One of the most difficult things in the world for humans to do is to receive admonition.  Admonition is painful.  It is repugnant to our pride.  Fallen human nature simply does not like to be told that it is wrong and/or ignorant.  Because we have this natural (read "fallen") predisposition, receiving admonition is one of the premier signs of wisdom.  He who knows the most knows just how little he knows, while he who thinks he knows everything has yet to figure how much more there is left to know!

Enter 2018.

Receiving admonition is especially difficult in an age where our god is Self and our creed is Follow your heart.  Our culture has trained us to be self-centered and belligerent, so being corrected is hardly something we're prepared to take.  I have rights!  I have a voice!  When being true to oneself is the summum bonum, receiving admonition is worthless or even immoral.

So much conflict resolution training, whether it be for the home or work place, focuses on how the person initiating a conversation needs to present his grievance in a way that will be well-received.  At risk of sounding like a chauvinist, I think men are often singled out as needing to be more sensitive in their approach (this emphasis on masculine insensitivity is probably not misguided).  Choosing our words and attitudes wisely is certainly both practical and Biblical (see Proverbs 15:1) because the way that we approach a problem can have a huge impact on whether or not that problem is successfully resolved.

What often happens, however, is that this important truth becomes an excuse for refusing to heed admonition.  How many times have you heard people reject counsel because someone used the wrong tone of voice or chose their words poorly?  I know I'm guilty of this.  I have denied valid concerns brought to me because I didn't like the way they were presented.  If we're honest, I think we all have, whether those words came from a parent, spouse, pastor, boss, coworker, or friend. 

While this is our natural response, it is not necessarily a good one.  Good communication is equal parts speaking and listening, so if we want to be effective communicators, we need to learn to receive truth, no matter how it is spoken.  Of course truth is most effectively communicated with a gentle, humble demeanor and cautious words, but that doesn't imply that words said harshly are automatically false.  We need to train our minds and hearts to heed wisdom and admonition, even if the volume is higher than we'd like.

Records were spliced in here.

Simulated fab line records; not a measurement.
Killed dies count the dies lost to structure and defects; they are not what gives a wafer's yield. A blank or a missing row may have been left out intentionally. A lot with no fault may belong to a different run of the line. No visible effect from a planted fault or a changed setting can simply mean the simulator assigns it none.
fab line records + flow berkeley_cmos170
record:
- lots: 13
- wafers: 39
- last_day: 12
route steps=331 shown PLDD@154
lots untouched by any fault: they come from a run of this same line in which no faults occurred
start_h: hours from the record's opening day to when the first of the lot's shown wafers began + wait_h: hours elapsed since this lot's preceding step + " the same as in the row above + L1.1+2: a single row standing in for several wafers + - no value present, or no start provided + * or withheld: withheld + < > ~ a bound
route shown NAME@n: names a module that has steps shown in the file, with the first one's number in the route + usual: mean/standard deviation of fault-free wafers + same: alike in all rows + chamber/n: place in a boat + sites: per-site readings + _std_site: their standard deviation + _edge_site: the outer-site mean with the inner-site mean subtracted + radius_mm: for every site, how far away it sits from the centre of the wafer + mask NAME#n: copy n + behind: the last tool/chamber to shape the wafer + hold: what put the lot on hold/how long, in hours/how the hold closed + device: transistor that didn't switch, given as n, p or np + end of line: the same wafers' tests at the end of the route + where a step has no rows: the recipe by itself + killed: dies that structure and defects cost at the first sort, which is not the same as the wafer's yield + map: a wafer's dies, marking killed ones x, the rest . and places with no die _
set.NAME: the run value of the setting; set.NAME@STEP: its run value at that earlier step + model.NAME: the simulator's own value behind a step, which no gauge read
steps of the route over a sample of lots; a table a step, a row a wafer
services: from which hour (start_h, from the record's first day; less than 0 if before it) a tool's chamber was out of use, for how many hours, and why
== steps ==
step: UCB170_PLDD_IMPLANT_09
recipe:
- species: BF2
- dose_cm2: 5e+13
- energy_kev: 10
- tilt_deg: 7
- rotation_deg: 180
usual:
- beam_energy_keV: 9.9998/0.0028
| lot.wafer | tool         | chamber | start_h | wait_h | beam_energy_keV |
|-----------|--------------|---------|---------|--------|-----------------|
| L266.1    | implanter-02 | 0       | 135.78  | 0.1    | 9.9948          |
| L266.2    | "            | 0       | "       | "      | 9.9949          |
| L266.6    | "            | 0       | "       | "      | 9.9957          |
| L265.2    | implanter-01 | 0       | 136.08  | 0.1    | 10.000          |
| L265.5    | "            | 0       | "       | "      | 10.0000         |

This is also true of admonition that comes from people that we (to put it bluntly) don't like or don't respect.  Wisdom can come from the most unexpected sources imaginable, from a young child to an old fool.  Sometimes that annoying coworker is going to say something worth hearing.  Sometimes that idiot brother of yours is going to make a good point.  We need to develop the discernment to receive valid admonition, no matter where it originates.

The Christian walk is often a struggle, which is why God gave us each other.  The Christian life was never intended to be lived in isolation.  We need to learn to admonish each other gently and to receive admonition, even when it is isn't proffered as gently as we would like.